Run for your life...it's the Switch Flippin' Demon!!!

The latest Modal Ontological Proof thread got me thinking of this guy again. For those in the dark (heh), apparently there’s this little demon who is tasked with flipping a light switch on and off at every halfway point up to one minute. So he flips the switch on at 30 seconds, then off at 45 seconds, then on at 52.5 seconds, continuing on and on halfway to the one minute point until he’s flippin’ like crazy because he’s cutting nanoseconds in half and then cutting them in half again ad infinitum, and the question is ‘after one minute is the light on or off?’

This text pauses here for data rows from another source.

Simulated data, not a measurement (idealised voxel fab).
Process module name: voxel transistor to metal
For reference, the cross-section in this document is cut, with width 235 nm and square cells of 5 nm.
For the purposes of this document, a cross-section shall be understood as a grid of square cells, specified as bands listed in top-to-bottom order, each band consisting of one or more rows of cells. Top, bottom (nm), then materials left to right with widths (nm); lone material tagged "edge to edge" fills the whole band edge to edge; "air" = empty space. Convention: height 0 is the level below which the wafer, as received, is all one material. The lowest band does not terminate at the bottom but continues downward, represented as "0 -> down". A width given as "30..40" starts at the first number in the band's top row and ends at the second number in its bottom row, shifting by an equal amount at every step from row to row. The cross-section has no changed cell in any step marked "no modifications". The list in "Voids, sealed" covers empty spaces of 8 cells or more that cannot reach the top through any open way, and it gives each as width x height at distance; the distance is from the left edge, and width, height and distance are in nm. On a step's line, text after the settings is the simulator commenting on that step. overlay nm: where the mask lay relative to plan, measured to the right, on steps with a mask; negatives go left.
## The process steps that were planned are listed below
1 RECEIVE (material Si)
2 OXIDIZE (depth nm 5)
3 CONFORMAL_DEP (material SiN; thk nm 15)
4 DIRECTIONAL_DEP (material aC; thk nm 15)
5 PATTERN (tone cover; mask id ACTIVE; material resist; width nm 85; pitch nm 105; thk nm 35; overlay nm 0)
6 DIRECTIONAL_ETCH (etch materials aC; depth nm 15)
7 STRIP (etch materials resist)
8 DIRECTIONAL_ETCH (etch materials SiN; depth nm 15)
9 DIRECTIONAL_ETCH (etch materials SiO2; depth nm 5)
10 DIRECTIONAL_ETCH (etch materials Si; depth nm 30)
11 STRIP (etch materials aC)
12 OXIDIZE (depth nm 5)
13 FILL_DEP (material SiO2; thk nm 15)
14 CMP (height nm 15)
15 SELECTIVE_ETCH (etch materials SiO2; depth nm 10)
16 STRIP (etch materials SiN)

Many proposals were offered, some guessing either on or off, or both, or some undefined state. My original answer was that time effectively slows to a stop for the demon and his evil light, and he never makes it to one minute. If somehow the rest of us continued on to the next minute, the demon, staying true to task, couldn’t come with us, although I never fully fleshed out how we would move on without him.

In any event, I was thinking about this again and hypothesized that the demon would never flip the switch at all. He’d have to divide a minute into an infinite number of intervals, and to choose one as the first halfway point would be to put a cap on infinity. So time would effectively stop for him the moment he took on the task.

Thoughts?

Reminds me of trying to find the sum of (-1)[sup]n[/sup] as n goes from 0 to infinity.

1 - 1 + 1 - 1 + 1…
=(1-1) + (1-1) … = 0 + 0 + … 0 = 0.

Or is it
1 + (-1 + 1) + (-1 +1) … = 1 + 0 + 0 … = 0?

So my answer is: did the switch start on or off? :stuck_out_tongue:

Correction bolded. Damn.

The light would be on.

The smallest unit of time that has any meaning in our universe is Planck time. Numerically its about 5.37062E-44 seconds. For our little demon the following must apply to the light-which-is-part-of-our-physical-world.

60/2[sup]n[/sup]>=5.37062E-44

With n being the number of times the switch is changed.

This simply computes the time interval between switchings and asserts that the interval must be greater or equal to the Planck time interval.

By setting the two side equal and solving it shows that n is approximately 149.64. So after 149 switches time just doesn’t have meaning. As it’s an odd number, the state will be the opposite of how it started, as you state it was off at the start.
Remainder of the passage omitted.